A woven gift was one of the high points of a Masterton school’s week-long celebration of Matariki.

At a pōwhiri yesterday, weaver Manaia Carswell presented Fernridge School with a gift of two kākahu [cloaks made from flax] that held special meaning.

Carswell’s three children had attended Fernridge, and she said the kākahu commemorated her whānau’s 10 years at the school.

“They [kākahu] are something to say ‘ngā mihi’ and also something to say ‘haere rā’,” Carswell said.

The kākahu would live in the school foyer, but students would also have opportunities to wear them while performing kapa haka.

Fernridge School's kakahu

Fernridge Schools’ kakahu.

Carswell said she had not been a weaver for long but quickly became obsessed with the practice after her mother’s death prompted her to connect with her tapa Māori [Māori side].

“Weaving is hard. It is amazingly rewarding, but it is very hard. It is physical, monotonous mahi, and you have to have faith in your vision as you go through hours upon hours of prep work and weaving mahi.”

Carswell studied online through the Hetet School of Māori Art and, within three years, went from weaving a kono [small basket] to a korowai [cloak].

“You can do anything out of flax – wall hangings, art pieces. This is what I do now; this is my job.

“But it’s not the fact that you can weave anything. It’s the story you can put into it.

“It’s all about the kōrero – what it represents. That’s my favourite part of weaving.”

After Carswell’s mother died, she wove three kete [baskets] for herself and her two sisters,

“When we have these kete, we know that we can all be connected in our missing of our mum.”

She said the kākahu she wove for Fernridge had taken about 400 hours of work and were taonga tuku iho – treasures passed down from ancestors.

“Our children are also gifts passed down from our ancestors. It seemed fitting.

“When the kids wear them – or even when they see them – I want them to think of striving for excellence, being connected to our natural world, and having a sense of pride in the school.”

Principal Janine Devenport was overcome with emotion during the presentation of the gifts.

“My heart is very full and overflowing with this treasure that you have given to us,” she said.

“Matariki is a time of new beginnings and remembering our past.

“There is one star, Hiwa-i-te-rangi, which is all about hopes and dreams. These kākahu represent the hopes and dreams that you have for our kura [school].

“We promise to honour this gift, and we will do our very best to achieve the hopes and dreams of this amazing taonga and to whakamana [enact] it as much as we possibly can.”

Fernridge students accept the kakahu.

The gifts came during a week devoted to learning about Matariki, leading up to New Zealand’s first-ever public holiday for the Māori New Year.

Fernridge School students and staff gathered on their field yesterday morning to stargaze before sunrise.

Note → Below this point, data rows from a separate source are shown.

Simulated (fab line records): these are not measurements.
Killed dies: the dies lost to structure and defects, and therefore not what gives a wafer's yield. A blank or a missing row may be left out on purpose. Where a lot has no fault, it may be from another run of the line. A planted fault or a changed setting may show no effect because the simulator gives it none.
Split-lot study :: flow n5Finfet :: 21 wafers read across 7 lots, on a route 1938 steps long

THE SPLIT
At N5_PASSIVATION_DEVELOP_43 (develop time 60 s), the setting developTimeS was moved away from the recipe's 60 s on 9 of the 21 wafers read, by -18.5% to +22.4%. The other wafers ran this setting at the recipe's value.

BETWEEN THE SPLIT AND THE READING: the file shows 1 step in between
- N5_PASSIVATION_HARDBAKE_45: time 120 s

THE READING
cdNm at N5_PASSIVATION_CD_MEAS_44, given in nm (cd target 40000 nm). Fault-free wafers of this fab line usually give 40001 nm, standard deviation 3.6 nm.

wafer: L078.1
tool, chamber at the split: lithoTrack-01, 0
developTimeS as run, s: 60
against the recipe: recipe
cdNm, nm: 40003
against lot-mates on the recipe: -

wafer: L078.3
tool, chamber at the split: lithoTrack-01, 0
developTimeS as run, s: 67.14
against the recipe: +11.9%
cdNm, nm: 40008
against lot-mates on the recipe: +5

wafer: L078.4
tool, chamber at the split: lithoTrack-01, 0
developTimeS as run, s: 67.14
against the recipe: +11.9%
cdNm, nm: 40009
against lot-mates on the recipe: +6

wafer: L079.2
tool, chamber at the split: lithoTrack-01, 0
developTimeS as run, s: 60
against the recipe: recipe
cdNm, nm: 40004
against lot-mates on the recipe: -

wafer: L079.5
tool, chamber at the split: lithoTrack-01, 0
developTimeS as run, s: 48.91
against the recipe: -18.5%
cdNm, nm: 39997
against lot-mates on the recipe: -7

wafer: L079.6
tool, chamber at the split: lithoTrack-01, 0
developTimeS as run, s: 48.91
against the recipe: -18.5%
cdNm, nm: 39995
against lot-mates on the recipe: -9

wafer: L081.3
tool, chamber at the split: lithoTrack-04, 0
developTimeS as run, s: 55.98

Students had painted mason jars with glow paint, which were charged with a backlight to illuminate the path to the field.

After the pōwhiri, the school enjoyed the results of a hāngī they had prepared the day before.

“We’ve spent the whole week on Matariki, learning about it, celebrating it, and all the special things it means. It’s one of those key things we should all know about.”

Devenport said Fernridge students could then bring their Matariki lessons home to their whānau and become teachers in their own right.